Monday, October 24, 2005

Good God!

I was having an email discussion that arose as an indirect result of the previous blog entry, and I am finding the debate so compelling and stimulating, that I thought I would raise it here in my blog.

The question my friend asks is, isn't the human concept of "goodness" evidence for the existence of God? Where did we get our moral and ethical structure from if there is no God to provide the pattern?

A few days ago, for example, I read that oxytocin makes you more trusting. (Via the Tangled Bank.) This seems to support the idea that even those qualities that we consider virtues are more or less dictated by chemical reactions in the brain, and raises the question of how we came to value them as "good".

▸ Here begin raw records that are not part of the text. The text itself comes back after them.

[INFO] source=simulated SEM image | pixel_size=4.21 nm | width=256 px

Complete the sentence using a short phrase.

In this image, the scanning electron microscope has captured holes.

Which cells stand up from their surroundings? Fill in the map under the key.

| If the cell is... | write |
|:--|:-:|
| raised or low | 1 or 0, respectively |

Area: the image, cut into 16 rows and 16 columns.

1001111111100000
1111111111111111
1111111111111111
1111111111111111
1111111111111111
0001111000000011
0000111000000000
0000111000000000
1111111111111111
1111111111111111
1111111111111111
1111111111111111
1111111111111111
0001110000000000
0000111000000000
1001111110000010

I am interested in having more input on this subject and hope you will let me know what you think, either by leaving a comment here or emailing me privately, if you prefer. (No holds barred: I don't mind which -- if any -- god you want to presume, although I especially welcome followers of the Flying Spaghetti Monster.)

1 comment:

Kevin Rosero said...

I also think of God when I think of an objective standard for right and wrong. There is the subjective aspect to consider, and in that case we often equate what is right with our own feelings: "I feel good about this," "I'm angry as hell about this injustice." Notice, the feelings can be very useful in judging things that would really be bad for our survival and therefore presumably evil in a moral sense. Subjective standards are not to be shunned. They are to be trained, since without training they can also look like this: "I must have vengeance; it's only just." Training your subjective standard, your conscience, to choose correctly, means holding yourself to another or higher standard. If that standard seems to us entirely made of human ideals, we still have to wonder why we have those ideals. Certainly everything we have, we got through evolution. But that is not the same as saying FROM evolution.

And thinking of something higher than homo sapiens as producing our ideals helps us reach higher than our own thoughts, not to be satisfied with them. Not to be satisfied with merely getting the highest possible synthesis of current human thoughts and ideals. If we think we understand what's best for our universe, we haven't come to grips with our immaturity. Some in our species think it's ideal to kill or maim or defraud or live selfishly. If we merely take the current pool of human ideals and never consider a higher standard, but simply try to outlaw current destructive ideals and live by current positive ones, the world will still not be much of a better place. That would be a start, but IMO we still have to reach for something whose thoughts are not our own.